Editor: The Pope's Uncle, Georg Ratzinger, was a laicized priest who was a disciple of the heretical Döllinger who opposed the Dogma of Papal infallibility and left the Church. So, not only did the Holy Father study under some of the students of some of the worst heretics of the Ninteenth Century, but his uncle actually served them and studied them in varying capacities. NCR has the story, here:
Next Wednesday is the feast of Sts. Peter and Paul, when archbishops appointed during the past year will be in Rome to receive their pallium. (A narrow band of woolen cloth, the pallium symbolizes the archbishop’s office.) This year the event takes on extra significance as the 60th anniversary of Pope Benedict XVI’s ordination to the priesthood, which took place in the Freising Cathedral in Bavaria on June 29, 1951.

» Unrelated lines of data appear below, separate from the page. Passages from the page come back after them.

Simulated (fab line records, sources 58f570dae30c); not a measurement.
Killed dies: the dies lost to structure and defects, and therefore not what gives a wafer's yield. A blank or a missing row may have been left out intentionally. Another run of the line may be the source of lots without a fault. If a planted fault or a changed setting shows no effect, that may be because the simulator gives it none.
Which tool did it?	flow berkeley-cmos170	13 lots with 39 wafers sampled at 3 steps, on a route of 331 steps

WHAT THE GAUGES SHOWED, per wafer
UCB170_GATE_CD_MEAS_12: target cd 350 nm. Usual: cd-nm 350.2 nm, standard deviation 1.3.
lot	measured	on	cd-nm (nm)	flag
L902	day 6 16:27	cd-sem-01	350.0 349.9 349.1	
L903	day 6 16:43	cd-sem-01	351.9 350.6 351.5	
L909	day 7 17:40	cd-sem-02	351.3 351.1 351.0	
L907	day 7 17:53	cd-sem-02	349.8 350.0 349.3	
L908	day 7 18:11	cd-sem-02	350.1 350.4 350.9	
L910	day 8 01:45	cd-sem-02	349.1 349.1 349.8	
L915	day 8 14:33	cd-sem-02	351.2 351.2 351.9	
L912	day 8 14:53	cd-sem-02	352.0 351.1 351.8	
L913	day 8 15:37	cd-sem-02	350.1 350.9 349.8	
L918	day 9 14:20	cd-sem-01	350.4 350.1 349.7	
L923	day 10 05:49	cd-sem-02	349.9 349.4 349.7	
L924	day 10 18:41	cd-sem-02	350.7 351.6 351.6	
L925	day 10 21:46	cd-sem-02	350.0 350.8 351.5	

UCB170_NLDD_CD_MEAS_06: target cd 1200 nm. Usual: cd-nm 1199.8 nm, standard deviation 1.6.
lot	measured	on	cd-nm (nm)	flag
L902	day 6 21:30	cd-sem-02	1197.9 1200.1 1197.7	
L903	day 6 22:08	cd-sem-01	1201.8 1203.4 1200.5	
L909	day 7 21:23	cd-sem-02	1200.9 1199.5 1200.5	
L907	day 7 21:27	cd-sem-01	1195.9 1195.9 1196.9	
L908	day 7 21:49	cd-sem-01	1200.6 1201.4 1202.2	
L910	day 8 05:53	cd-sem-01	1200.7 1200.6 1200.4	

As it happens, the pope isn’t the only Bavarian priest celebrating his 60th anniversary. His brother Georg, 87, was ordained in the same ceremony by then-Cardinal Michael Faulhaber, along with a seminary classmate named Rupert Berger. The brothers offered their first public Masses on July 8, 1951, in St. Oswald’s church in their home village of Hufschlag -- an event known as a Doppelprimiz, or “double first.” Since concelebration was not yet normal practice, the Ratzinger brothers celebrated two separate Masses.
The scripture verse the future pope selected for his first Mass card came from Paul’s second letter to the Corinthians: “We aim not to lord over your faith, but to serve your joy.”